Tuesday, December 28, 2021

600 Books

Since I began keeping records in 2005, today I reached the milestone of having read 600 books. The first was The Little World of Don Camillo by Giovannino Guareschi, the 600th was Encounters with Silence by Karl Rahner.

It made me think, what's been accomplished by the reading of all those books? There's an inclination to echo the Teacher from Ecclesiastes and say, Nothing. Nothing has been achieved. It's all been a kind of vanity. Of wanting to feel and seem important and smart. A certain uselessness. A wasting of time. Maybe there would be freedom in making that admission; a letting go, a letting be. It's all been a chasing after the wind. A wild goose chase.

And yet, it's also been so much more than nothing and useless. At some great depth of desire it's been a chasing after the pneuma, the ruach, the breath, the spirit. A chasing after the Wild Goose.

It's all been a life thread driven and sparked, I find, by a desire to engage with, understand, and have communion and companionship with the ways of God and humans. To explore the mystery of being. To fully engage with life. Even books read for the virtue of pure entertainment can tell us something about that. I want to find my identity and be shaped in these explorations, and find a place to belong. It's become part of my creative practice, my way of being in the world.

And when I post my thoughts/reviews online, as author John Pavlovitz notes in passing, "It’s all [part of] the beauty, truth, meaning [I've] encountered and deemed worth sharing with the humanity around [me]." (John Pavlovitz, If God is Love, Don't be a Jerk)

I have this hope that these explorations have somehow been caught up and interwoven with the expansive notion of the two great commandments: love God and love your neighbour as yourself. And thereby what it might mean to be and become fully human, to come alive and flourish. It's by no means the whole story but it's some of it.

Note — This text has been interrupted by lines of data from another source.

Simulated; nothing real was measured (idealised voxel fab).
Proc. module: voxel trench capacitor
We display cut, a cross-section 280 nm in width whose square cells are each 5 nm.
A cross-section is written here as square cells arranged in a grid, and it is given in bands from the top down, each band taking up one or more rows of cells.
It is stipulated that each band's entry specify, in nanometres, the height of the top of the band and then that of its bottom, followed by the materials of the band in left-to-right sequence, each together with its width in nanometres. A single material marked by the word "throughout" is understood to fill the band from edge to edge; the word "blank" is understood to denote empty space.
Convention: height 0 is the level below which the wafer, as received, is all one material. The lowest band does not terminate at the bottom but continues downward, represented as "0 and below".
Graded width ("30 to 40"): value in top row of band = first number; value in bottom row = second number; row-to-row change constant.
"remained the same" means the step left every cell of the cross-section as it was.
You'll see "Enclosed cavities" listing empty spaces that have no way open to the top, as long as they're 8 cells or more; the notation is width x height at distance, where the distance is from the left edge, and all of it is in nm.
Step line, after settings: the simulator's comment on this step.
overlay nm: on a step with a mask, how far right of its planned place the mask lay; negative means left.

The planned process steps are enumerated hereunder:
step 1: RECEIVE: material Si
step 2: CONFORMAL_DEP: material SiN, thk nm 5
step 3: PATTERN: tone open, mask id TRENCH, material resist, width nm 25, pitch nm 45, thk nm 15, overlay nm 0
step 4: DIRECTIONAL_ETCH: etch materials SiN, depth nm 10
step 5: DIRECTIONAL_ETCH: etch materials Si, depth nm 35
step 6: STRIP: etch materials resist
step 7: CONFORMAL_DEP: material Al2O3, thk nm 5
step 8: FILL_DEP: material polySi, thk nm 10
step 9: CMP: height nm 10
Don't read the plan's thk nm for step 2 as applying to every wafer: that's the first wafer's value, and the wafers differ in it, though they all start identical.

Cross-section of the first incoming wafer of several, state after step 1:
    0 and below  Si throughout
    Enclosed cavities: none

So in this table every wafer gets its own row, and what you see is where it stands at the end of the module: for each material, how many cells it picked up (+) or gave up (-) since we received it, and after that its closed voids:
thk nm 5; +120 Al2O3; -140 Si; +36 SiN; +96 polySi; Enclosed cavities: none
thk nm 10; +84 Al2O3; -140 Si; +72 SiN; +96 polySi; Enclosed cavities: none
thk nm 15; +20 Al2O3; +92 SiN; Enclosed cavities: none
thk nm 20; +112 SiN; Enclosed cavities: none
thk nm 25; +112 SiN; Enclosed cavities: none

The desire runs pretty deep of course. Much deeper than ink on page. As Karl Rahner said: "All it can give me is words and concepts, which perform the middle-man's service of expressing and interpreting reality to me, but can never still my heart's craving for the reality itself, the true life and true possession. I shall never be cured until all reality come streaming like an ecstatic, intoxicating melody into my heart." (Encounters with Silence)

That sounds grandiose, and perhaps far-fetched. I'm ok with that. It's also very commonplace.

Be curious, look for mystery, explore the place you find yourself.